Separating children by sex may help teens focus on their schoolwork, but teachers manage to transmit stereotyped gender roles just the same.

Think sending your daughter to a single-sex academy will make her
assertive, or that an all-boys school will teach your son new found
respect for women? That's not necessarily the case, according to one
landmark California study. Instead, teachers tend to unintentionally
reinforce traditional gender stereotypes in single-sex classrooms, often
sending mixed messages about gender, according to results published in 2001 in Teachers College Record. Boys, for example, were told it's
OK to cry, but should learn to be strong and support their wives. Girls
were told they could do anything they want, but were also made aware of
expectations to be feminine in clothing and appearance. In some schools,
girls were taught quilting, sewing or makeup application.
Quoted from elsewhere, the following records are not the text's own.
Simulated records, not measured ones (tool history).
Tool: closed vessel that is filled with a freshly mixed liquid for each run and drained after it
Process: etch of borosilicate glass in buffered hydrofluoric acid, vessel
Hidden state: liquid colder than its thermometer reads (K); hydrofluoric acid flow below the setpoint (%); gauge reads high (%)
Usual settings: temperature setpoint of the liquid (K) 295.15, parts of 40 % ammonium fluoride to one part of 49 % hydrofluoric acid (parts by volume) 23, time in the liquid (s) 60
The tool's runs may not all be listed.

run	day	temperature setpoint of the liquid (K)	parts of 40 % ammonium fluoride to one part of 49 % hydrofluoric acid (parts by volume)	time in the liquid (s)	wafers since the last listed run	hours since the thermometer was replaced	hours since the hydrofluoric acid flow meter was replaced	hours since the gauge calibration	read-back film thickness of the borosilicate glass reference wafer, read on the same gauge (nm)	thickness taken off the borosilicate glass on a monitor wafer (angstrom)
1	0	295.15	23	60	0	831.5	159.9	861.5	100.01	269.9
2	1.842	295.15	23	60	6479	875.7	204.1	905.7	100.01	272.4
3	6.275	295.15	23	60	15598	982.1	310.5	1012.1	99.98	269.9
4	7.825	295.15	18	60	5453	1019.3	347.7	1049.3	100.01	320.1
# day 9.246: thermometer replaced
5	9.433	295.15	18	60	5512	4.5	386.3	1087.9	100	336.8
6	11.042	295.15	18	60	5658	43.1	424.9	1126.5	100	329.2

Amanda Datnow, Ph.D., an assistant professor of education
administration at the University of Toronto, and her colleagues at the
University of California at San Diego tested single-sex education in six
California districts, observing classrooms and interviewing more than 300
middle- and high-school students and their parents and teachers.

"Educators believed that simply by separating boys and girls,
gender equity would be achieved, but that didn't pan out," says Datnow.
"The tendency was to teach according to presumptions that girls are
cooperative or boys are competitive." Boys were viewed as rambunctious
and talkative, and were closely monitored. But because girls are
stereotyped as studious and well-behaved, they were allowed more freedom.
Interestingly, removing the opposite sex did not eliminate single-sex
strife. Girls were catty toward one another, and boys taunted other boys.
One distinct advantage of the single-sex classroom, though, is the candor
with which dating, pregnancy and gender can be addressed. Research has
established that romance can derail the scholastic aspirations of boys
and girls alike, and "Single-sex classrooms allowed girls and boys to
engage in discussion about how to make life decisions that would enhance
their future academic achievement," says Datnow.

So segregating boys and girls may not teach kids gender equality,
but it could force them to sit through geography without passing love
letters across the aisles.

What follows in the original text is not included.